Optus to benefit from Voda-Hutch merger: We view the opportunities for Optus from the Vodafone-Hutch merger as material in the short to medium term, and this is occurring at a time when Optus has positive momentum in the industry. We are raising our fair enterprise value estimate for Optus by 12% based on 8–13% upgrades in FY3/10–11 EBITDA.
Singapore – lower tax drives minor upgrade: The lowering of the corporate tax rate from 18% to 17%, together with the consolidation of the recently acquired IT services unit, could drive minor valuation and FY3/10–11 revenue (~12%) and EBITDA (~0–2%). Recessionary conditions, the effect of the government’s broadband project (NBN) and potential pay-TV price competition are key issues for the Singapore market. We think new-entrant risks through the NBN process are low because only an estimated 13% of retail broadband users are on high-end plans (>10Mbps).
Indonesian recovery thesis on track: Results from Indonesia’s No. 3 player Excelcomindo (EXCL IJ, Rp1,000, OP, TP: Rp1900) confirm our analyst Ken Yap’s thesis that smaller players are getting increasingly marginalized in the market as access to capital is curtailed. Telkomsel’s (unlisted) recovery appears to be back on track as reflected in 12% sequential QoQ growth in service revenues (vs -11% QoQ for EXCL).
We are raising our FY3/10–11 EPS estimates by 1.2–2.4%. 12-month price target: S$3.10 based on a Sum-of-Parts methodology. Catalyst: Optus's margin recovering to 30% in FY3/10.

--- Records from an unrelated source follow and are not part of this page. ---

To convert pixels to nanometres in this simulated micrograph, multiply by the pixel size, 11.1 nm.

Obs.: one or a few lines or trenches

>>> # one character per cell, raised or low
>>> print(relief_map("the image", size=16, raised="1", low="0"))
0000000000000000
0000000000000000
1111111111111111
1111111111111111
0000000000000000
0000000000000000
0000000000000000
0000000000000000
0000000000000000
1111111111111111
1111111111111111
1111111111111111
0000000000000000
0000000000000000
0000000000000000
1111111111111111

The key elements of our bullish thesis – an inexpensive core business, value accretion for investment holdings as late entrants face financing issues and safety in the strong balance sheet and cash-backed 4–5% yield – remain firmly intact, and we reaffirm our Outperform rating. Our sum-of-the-parts derived target price translates to a FY3/10 PER of 13.5x. SingTel’s valuation appears to be attractive based on our forecast of a 10% FY3/09–12 EPS CAGR.